The Case for a deep time Anthropocene

In a recent publication in the journal Science, Motti et al. (2021) use nearly 1200 pollen records, with some sequences dated to 18 thousand years ago, collected by researchers from all over the planet, to show that the highest rates of plant species turnover are associated with human occupation; specifically, with phases of agricultural expansion and intensification. Why does this matter?

In short, the period of their analysis (the late Pleistocene and early Holocene) shares similarities to our own, the so-called Anthropocene: that of a planet gradually filling up with groups of socio-economically bound humans in ever greater densities, effecting ever greater impacts on the landscape. We expect this to continue, even in the best case scenario of a radical transformation of prevailing systems of human-environmental interactions. Next, environmental changes during the Holocene have been modest compared with those over the last hundred thousand years. For example, the end of the Pleistocene (about 12.5 thousand years ago) was marked by a dramatic cooling event called the Younger Dryas over which the Northern Hemisphere swung wildly from a stable climate similar to that of today and ice-age conditions in the space of a few centuries, and possibly as swiftly as a few decades. From this perspective, the idea that anthropogenic environmental disruptions could be even more dramatic is remarkable.

The paper underscores how critical hydrologic changes are to ecology writ large (e.g., big impacts from inferred changes in monsoon conditions). In some sense, this should be a no-brainer, but temperature change dominates the popular discourse. I suspect this is because temperature change is easier to measure and model. But planners are far more interested in drought and flood risk than heat-waves. (It seems non-intuitive, but cold snaps are far more damaging to crops than heat-waves, for instance, provided sufficient water is available.) Of course, both temperature and precipitation are essential, but it’s worth reminding ourselves from time to time that Earth is ultimately a water-world.
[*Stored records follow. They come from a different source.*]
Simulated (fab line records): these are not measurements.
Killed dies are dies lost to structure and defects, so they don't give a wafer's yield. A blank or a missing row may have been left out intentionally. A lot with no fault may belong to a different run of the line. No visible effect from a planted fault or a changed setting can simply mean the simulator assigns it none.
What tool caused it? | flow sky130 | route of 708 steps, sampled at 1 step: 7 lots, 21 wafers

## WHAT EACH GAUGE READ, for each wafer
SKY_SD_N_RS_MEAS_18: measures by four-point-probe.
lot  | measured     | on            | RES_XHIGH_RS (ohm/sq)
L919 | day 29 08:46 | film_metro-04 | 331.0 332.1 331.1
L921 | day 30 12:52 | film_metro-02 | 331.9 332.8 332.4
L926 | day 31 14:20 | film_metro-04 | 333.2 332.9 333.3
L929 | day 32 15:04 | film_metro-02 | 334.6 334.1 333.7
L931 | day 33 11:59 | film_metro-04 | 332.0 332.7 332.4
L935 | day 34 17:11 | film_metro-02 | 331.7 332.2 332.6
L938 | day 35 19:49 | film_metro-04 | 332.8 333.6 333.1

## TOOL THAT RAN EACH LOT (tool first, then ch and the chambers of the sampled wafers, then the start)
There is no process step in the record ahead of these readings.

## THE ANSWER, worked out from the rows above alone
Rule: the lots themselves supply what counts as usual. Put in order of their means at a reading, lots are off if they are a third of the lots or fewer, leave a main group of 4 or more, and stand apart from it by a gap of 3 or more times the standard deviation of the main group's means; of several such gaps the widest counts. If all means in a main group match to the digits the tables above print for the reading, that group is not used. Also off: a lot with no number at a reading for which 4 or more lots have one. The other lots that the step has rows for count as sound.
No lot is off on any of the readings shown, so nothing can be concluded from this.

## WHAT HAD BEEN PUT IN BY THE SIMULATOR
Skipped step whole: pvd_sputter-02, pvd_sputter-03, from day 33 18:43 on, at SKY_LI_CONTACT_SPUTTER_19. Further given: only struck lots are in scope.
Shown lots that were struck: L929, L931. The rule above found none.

What’s especially interesting, from my point of view, is the authors’ point that “large vegetation changes challenge the common myth of the stable tropics and suggest a strong sensitivity of the Neotropics to temperature, hydroclimate variability, and orbital precession during the Early Holocene”. Arguably the most valuable contribution that a study like this can provide is understanding the scale and duration of major disruptions to stable environmental systems, of which the Neotropics is just one example. (The only more valuable contribution that comes to mind is determining causal teleconnections between events, like ocean circulation changes and drought; but these are less valuable in isolation, without comparisons to sophisticated Earth system-general circulation models.) Environmental stability and social cohesiveness in the Neotropics (i.e., Latin America, politically speaking) will be enormously important in any future Earth scenario that I’m interested in living through.

Before I get to the final point, a note on perspective: it is extremely difficult to distinguish the effects of natural climate change from human influences in the paleoenvironmental record. Most researchers’ claims to do so rely on inferences, between this record and other well-dated records showing periods of human occupation and climatic change. The “well-dated” requirement means that your records are dated with comparable precision and relative sampling frequency; i.e., you are comparing “apples” to “apples”.

The authors end their paper with a kick-to-the-pillow for the global community, and it bears repeating here: “[T]he magnitude and extent of Late Holocene rates of vegetation change suggests that the global transformation of the terrestrial biosphere by humans now resembles or exceeds in rate and scope even the profound ecosystem transitions associated with the end of the last glacial period. Moreover, the global ecosystem changes for this century may be greater yet given current climate commitments and given that the climate changes expected for higher-end emission scenarios are similar in magnitude to those of the last deglaciation.”

Image: chironomid subfossil recovered from lake sediment. (I didn’t have an image of a pollen grain to hand.)